Locating Sodom and the Other Cities of the Plain
by Anne Habermehl
This was the subject of a presentation at the Creation Research
Society Conference held in August of 2014 in Florence,
Kentucky.
The abstract below was published in the Creation Research Society Quarterly,
Vol. 51, Summer 2014, Number 1, p. 59.
This material, plus a discussion of the dating of Sodom to the
beginning of the First Dynasty of Egypt, has appeared as a two-part paper
in the Journal of Creation 31(2)2017.
Abstract
Various geographical locations have been claimed for the cities of Sodom, Gomorrah, Admah, and Zeboiim, which were destroyed by God because of their wickedness. An especially widespread belief has been that the four cities lay at the south end of the Dead Sea. However, some place them along the west side of the Sea, some along the southeast side, and others on the northeast shore. Arguments will be provided from Scripture, history, archaeology, geography, geology, and chronology to show that these places claimed by others are probably not correct.
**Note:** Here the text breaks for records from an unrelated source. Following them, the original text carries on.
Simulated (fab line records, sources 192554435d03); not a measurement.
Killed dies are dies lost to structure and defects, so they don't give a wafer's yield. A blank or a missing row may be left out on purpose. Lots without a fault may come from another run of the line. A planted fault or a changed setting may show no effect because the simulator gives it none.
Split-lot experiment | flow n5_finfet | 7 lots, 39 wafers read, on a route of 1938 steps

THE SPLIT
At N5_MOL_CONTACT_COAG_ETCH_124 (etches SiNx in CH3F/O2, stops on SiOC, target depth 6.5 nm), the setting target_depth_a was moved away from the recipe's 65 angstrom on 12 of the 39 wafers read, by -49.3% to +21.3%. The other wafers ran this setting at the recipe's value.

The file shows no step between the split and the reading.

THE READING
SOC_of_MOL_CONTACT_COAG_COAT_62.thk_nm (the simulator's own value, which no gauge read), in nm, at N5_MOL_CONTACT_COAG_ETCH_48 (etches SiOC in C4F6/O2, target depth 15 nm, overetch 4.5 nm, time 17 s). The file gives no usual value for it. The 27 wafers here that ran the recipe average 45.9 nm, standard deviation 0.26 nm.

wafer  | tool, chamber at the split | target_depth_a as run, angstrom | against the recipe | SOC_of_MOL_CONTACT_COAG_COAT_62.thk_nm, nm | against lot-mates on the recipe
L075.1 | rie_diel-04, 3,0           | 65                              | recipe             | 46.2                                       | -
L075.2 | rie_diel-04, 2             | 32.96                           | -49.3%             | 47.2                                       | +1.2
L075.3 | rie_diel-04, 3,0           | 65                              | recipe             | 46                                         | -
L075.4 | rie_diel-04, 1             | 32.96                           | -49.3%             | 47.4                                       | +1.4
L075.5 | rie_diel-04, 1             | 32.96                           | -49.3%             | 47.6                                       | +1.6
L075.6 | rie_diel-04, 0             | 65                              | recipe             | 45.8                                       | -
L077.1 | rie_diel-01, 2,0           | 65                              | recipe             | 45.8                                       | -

Examination of pertinent Scriptures puts the four cities in a line from south to north along the west side of the Jordan River, starting with Sodom and Gomorrah near Jericho at the north end of the Dead Sea. The stated borders of the territory of Canaan, and the Promised Land as shown to Moses, are especially important.
The land allotments of the tribes of Benjamin and Ephraim support the western Jordan location of these cities. It is shown that Admah and Zeboiim had to have been on the eastern edge of Ephraim's territory, leaving Sodom, Gomorrah, and Zoar at the eastern end of Benjamin's territory. Bela, the alternative name of Zoar, provides a significant piece of this puzzle, because Bela was the name of the oldest son of Benjamin. Zoar would have been renamed Bela when the children of Benjamin took possession of their territory.